ReLU Lab Questions and joy

I love the C2_W2_Relu Lab! As always, it spurred some questions and insights. First question: Can we think of ReLU giving us the ability to minimize an intermediary cost function that is piece-wise linear, where the relationship of w and b to each other determines the decision boundary, where the decision is “When does this feature start contributing to a?” So we’re trying to figure out an optimal a for this layer, which needs to be optimized before any later a’s can be optimized. Once the neural network is fitted, I bet these a’s themselves can be analyzed to see how well they “fit”. Then the question becomes what exactly is this intermediary loss function that is being optimized? Does it have the same characteristics as the final loss function? This looks a lot like piece-wise linear regression.

It would be really cool if the lab allowed to set a relationship between w and b, so that you could solve for the decision boundary, and then quickly match the slope by varying w. It would be insane to watch this ReLU function fitting a in real-time. Amazing stuff!

Hi @pritamdodeja,

For “intermediary”, if you are contrasting the linear piecewise boundary to the assumption that the ideal boundary should be curved, then I can see why you would say that. I cannot comment on whether we can or we cannot interpret the problem this way or that way because there are infinite ways, but at least I can see some rationale behind yours. Nice try!
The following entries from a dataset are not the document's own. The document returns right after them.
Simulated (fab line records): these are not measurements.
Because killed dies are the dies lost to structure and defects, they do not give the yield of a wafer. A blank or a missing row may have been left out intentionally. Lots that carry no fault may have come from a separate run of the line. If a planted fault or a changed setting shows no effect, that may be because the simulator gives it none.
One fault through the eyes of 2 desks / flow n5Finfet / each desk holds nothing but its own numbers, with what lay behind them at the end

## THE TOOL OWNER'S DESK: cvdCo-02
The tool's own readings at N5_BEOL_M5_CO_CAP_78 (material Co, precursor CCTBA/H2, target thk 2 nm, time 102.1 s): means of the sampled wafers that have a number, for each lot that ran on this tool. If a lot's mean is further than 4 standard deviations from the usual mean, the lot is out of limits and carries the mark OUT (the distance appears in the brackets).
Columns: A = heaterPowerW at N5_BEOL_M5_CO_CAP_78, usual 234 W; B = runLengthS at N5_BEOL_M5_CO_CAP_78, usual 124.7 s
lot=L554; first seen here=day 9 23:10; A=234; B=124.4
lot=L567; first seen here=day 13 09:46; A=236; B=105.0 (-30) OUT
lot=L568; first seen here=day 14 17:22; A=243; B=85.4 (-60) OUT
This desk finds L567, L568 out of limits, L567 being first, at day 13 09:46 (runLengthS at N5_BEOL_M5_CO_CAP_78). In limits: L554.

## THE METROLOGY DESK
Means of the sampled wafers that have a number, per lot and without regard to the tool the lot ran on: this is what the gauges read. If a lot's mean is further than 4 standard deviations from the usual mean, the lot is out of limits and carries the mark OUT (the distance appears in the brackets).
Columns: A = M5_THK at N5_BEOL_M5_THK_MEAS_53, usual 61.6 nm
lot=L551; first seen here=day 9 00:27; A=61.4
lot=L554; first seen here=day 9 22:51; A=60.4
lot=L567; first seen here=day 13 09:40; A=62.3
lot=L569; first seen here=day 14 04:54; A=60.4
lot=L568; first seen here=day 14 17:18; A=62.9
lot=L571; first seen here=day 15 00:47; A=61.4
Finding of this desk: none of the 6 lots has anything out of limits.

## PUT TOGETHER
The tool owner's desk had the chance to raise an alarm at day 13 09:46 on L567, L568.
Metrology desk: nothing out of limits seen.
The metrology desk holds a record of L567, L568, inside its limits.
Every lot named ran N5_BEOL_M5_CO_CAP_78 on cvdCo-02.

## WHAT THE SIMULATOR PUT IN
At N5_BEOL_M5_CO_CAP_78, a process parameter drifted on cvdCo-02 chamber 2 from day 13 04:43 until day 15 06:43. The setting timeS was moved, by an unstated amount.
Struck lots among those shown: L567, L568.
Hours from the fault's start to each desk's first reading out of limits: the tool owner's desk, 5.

I think you are talking about like an animation that shows the linear piecewise solution changing over the training process. That would be a very nice animation indeed, and you actually can find this here.


You know how in an earlier lecture Dr. Ng talked about the decision boundary being wx+b. In the ReLU case, the transition point is a decision boundary. My point was the lab can emphasize this point by having the student solve for the decision boundary, and using this information to modify w and b because the decision boundary causes w and b to have a certain linear relationship. The first time I tried to solve it, I was fumbling around and missing the point that was being made. Once I thought in terms of decision boundaries, the problem became much easier: match the slope w first, and then set b such that the decision boundary/transition point matches.

I will definitely have to spend some time on tensorflow playground, but I think I need to understand the concept of activations better. So much to learn!

Actually, what we do is a method called backpropapagation, where in each run, we work backwards from the Cost function all the way to the first layer and modify the parametrs (w,b) at every layer in a single shot. And then we forward propogate the outputs “a” at each layer to evaluate the Cost Function at the output layer, for these updated set of parameters.

Food for thought: How do we analyse these “a’s” in the hidden layers? Do we know what portion of the final output is coming from each of these layers, and from each unit of these layers. Just supposing that we did know this, still do we have a target output for each of these hidden layers so that we can calculate error/cost at THAT layer?

If I think of the f(X) with parameters w, b as L3(L2(L1(A0))) with the activations being included in L then A1, thanks to ReLU, should learn the most foundational features first, which is what I meant we have to optimize A1 first. The set of foundational features should be common across models, just their positioning should vary due to randomization. As such, I think the fact by optimizing J on the outermost function, some other J_1 must have to be minimized for the inner most function. I’m not even trying to think of in terms of the final output, I’m just imagining the network being chopped off or made transparent at the earlier layers.

Hey @pritamdodeja, maybe in the ReLU you have found a very good way to first set the w then it is easier to set the b, and I find it a good way too, and this is the human way. As @shanup pointed out, we use back propagation to optimize those parameters and as you know, back propagation updates both parameters at the same time instead of first getting to the best w before to the best b. We can look at the boundary by our eye and our 2D visual processing power, but back propagation doesn’t have that luxary.

I would say back propagation has infinitely good eyesight, because it’s able to see infinitely small df/dx to compute derivatives. Moreover, it has photographic memory in the form of the gradient tape :).